Traditionally fisheyes are often used for aerial-, underwater- and some
kind of indoor photography but beyond that they aren´t usually terribly
useful ... but still fun to use. Due to the uncorrected extreme field-of-view (180 degrees) the fisheye
perspective can produce some oooohs and aaahs from your audience
but it shouldn´t be used too often in presentations because the effect of
awe-inspiring vistas fades rapidly. Besides it isn´t exactly easy to achieve
a good composition.
Some may argue that you can now generate a distortion-corrected image by using
digital correction filters or tools such as Adobe PS CS2, Debarrelizer or PTLens.
However, in this case you may as well consider one of the normal
ultra-wide lenses which aren´t much more expensive.
On APS-C DSLRs the fisheye effect as well as the
field-of-view is greatly reduced due to the cropped borders. Naturally
it is still obvious as soon as you´ve a straight line at the image border
but sometimes you may even wonder whether this is a true fisheye on an
APS-C DSLR anymore which somehow also limits its scope here.
Anyway, the 15mm f/2.8 is a full frame fisheye so the image covers
the complete 35mm image field (as opposed to the rare circle-format fisheyes).
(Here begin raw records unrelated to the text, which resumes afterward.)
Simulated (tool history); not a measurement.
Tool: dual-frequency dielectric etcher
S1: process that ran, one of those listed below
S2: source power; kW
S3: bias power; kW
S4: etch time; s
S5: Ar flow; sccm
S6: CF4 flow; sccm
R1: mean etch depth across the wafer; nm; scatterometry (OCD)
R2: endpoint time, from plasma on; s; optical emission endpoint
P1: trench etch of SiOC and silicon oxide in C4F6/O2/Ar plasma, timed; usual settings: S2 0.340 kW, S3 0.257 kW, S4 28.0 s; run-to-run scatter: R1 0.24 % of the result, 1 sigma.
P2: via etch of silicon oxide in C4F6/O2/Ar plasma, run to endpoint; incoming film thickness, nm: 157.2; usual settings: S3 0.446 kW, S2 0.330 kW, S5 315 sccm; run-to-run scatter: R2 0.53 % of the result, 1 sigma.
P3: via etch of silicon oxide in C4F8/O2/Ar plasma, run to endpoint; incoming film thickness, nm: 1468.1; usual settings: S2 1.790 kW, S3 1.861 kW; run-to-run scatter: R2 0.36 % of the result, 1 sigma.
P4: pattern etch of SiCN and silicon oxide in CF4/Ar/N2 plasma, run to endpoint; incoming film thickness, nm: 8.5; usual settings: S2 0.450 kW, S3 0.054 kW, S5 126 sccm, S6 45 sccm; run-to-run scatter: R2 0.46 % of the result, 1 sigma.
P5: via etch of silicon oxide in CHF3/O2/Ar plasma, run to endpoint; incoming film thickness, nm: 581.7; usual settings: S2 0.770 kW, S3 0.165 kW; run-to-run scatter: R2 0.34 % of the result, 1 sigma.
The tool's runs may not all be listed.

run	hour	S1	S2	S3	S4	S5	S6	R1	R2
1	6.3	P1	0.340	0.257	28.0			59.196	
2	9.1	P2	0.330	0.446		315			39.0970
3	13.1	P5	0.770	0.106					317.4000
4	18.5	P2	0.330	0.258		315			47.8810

Typical for all fisheye lenses the EF 15mm comes with a rather gigantic front
element (relative to the size of the lens at least) which is easy to scratch.
Attaching a filter for protection is not possible. Canon even struggled
to provide an effective lens cap - it´s a clip-on type cap which cannot
be locked on the lens so it may well be that you open your photo backpack
and discover that the cap is somewhere but not on the unshielded lens.
Canon should have done better here. However, a compact hard case is provided.
The construction quality isn´t great but decent. The outer barrel is made
of sturdy plastic and there´s even a tiny build-in metal lens hood.
The small plastic focus ring is less fun to use - it produces a scratching
sound typical for many Canon EF lenses of that era.
The lens features a classic AF micro motor which is surely well sufficient
for this lens. Full-time manual focusing is obviously not possible here nor
really needed.
The optical construction is made of 8 elements in 7 groups without any special
elements. The lens features 5 aperture blades. As mentioned front mounted filters
are not possible but there's a rear gel filter holder.
At just 330g and a dimension of 73x62mm it is a light-weight and compact lens.